Open jeffhammond opened 8 years ago
One of our team members is actively working on porting some PRKs (along with a few other non-PRK tasks) and understanding performance gaps. Most of his work has been on stencil so far (shared-memory only, so far, I think?) though I believe he's also started in on transpose this week. So far I think things have been clear enough on the PRK side of things and we won't hesitate to contact you, Rob, and Ulf when questions come up.
In case anyone from the internet comes along and finds this issue, please see https://github.com/chapel-lang/chapel/tree/master/test/studies/prk for now.

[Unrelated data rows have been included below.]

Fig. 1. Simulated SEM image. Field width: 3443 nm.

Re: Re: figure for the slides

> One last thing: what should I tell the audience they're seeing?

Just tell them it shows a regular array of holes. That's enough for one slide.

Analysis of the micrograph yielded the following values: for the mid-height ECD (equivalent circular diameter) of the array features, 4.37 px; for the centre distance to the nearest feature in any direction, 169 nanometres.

Someone should bug the authors of this paper: Comparative Performance and Optimization of Chapel in Modern Manycore Architectures
They should have a few PRKs, but I dont know where they are.
@ian-bertolacci : We've been (slowly) working with Engin to get copies of his PRKs, review them, and add them to the test/studies directory Jeff mentions above.
https://github.com/e-kayrakli/chapel_prk are the droids you are looking for.
@e-kayrakli may have additional comments.
My repo is not as reliable as the ones that are in the Chapel repo -- https://github.com/chapel-lang/chapel/tree/master/test/studies/prk . Even the versions that got merged to the Chapel master was slightly different then the ones I have there (and they have seen couple revisions later). And I still make changes to my repo willy-nilly. Frankly, I forgot I left it public :)
@e-kayrakli @bradcray It would be great if someone could put together a PR of p2p, stencil, and transpose, at least. I will likely do an in-depth study of the "big 3" PRKs for shared-memory in the near future, and I'd like to be able to include Chapel here.
Every time I look at the various Chapel PRK implementations, I can never figure out which ones are the latest and best.
I think p2p would be the one that requires the most work among those. I'd say the other two are in a much better shape, at least for shared memory studies.
FWIW, a to-do list for PRKs in Chapel: https://github.com/chapel-lang/chapel/issues/6162
You might look at my recent p2p ports eg in the Cxx11 folder. If Chapel supports task dependencies similar to OpenMP, then it’s really easy to write a shared-memory implementation that performs well. There’s also a data-parallel version that loops over anti-diagonals. Neither of these is suitable for distributed memory though.
@bradcray Please let me know how we can help here.